Sen. Bernie Sanders weighed in following the judge's ruling that the NSA spying is likely unconstitutional:
In a blistering ruling, a federal judge on Monday declared that the wholesale collection of Americans' telephone records by the National Security Agency is likely to violate the Constitution's ban on unreasonable searches. Moreover, U.S. District Court Judge Richard Leon said, the program probably isn't effective in fighting terrorism. Sen. Bernie Sanders applauded ruling.
“In my view, the NSA is out of control and operating in an unconstitutional manner,” Sanders said. “Today’s ruling is an important first step toward reining in this agency but we must go further. I will be working as hard as I can to pass the strongest legislation possible to end the abuses by the NSA and other intelligence agencies.”

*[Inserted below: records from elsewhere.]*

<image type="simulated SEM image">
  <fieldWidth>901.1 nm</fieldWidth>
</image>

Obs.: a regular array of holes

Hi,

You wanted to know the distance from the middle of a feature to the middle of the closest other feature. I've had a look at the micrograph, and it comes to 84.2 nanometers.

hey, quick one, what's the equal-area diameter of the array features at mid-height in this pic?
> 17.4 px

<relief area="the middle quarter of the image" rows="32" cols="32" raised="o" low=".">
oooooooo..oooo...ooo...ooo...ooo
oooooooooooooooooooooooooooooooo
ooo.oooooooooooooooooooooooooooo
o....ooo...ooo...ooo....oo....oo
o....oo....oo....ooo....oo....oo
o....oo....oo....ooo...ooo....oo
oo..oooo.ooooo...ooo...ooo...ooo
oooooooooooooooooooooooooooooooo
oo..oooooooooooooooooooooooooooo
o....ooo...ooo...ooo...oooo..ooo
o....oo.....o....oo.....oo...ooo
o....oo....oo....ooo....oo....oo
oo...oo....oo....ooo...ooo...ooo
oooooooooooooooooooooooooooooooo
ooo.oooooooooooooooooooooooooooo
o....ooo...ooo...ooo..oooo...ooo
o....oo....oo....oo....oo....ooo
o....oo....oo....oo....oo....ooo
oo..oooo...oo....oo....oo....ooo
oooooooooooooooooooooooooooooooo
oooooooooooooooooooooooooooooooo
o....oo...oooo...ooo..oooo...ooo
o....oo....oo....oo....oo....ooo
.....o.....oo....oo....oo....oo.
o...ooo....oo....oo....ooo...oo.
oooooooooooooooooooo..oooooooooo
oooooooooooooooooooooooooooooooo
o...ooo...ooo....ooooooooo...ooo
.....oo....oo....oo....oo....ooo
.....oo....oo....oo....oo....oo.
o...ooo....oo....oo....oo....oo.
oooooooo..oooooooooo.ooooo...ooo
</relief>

In the important ruling, Judge Leon granted a preliminary injunction in favor of two men who challenged the bulk collection of phone records and said the records should be destroyed. With a government appeal almost certain, the judge stayed enforcement of his decision.
This Tuesday, Sanders was asked by MSNBC's Thomas Roberts how "we balance what the federal government is capable of doing and what we should accept it to do, but not at the same time jeopardize our national security?"
SANDERS: Well, I think what we do is what we have historically done in this area and what we do everyday in law enforcement and that is if the NSA or other intelligence agencies or law enforcement agencies has reason to believe that somebody is involved in terrorist activities, they're going to go to this FISA court and say look, here is our evidence, and if the FISA court says, wow, you make sense, let's go and get that guy, let's go and get all of the intelligence and information they need. That is what they should be doing.
Thomas, that is a very different approach than saying we are going to file information on every single American. We're going to be getting into your email. We're going to be getting into the web sites that you visit, because it kind of makes us a safer country. Yeah, it does, but it doesn't make us a free country and as a nation we're going to have to have a real conversation about what freedom is about.
And to my mind freedom is not about the United States government, or by the way, corporate America, getting into everything that you do, every web site you go to, every email that you send. That's not freedom. That's not what the Constitution of the United States is about. The bottom line, yes, I believe we've got to be strong and vigorous in protecting the American people from the very serious threat of terrorism, but I think we can do that without undermining the Constitution of the United States.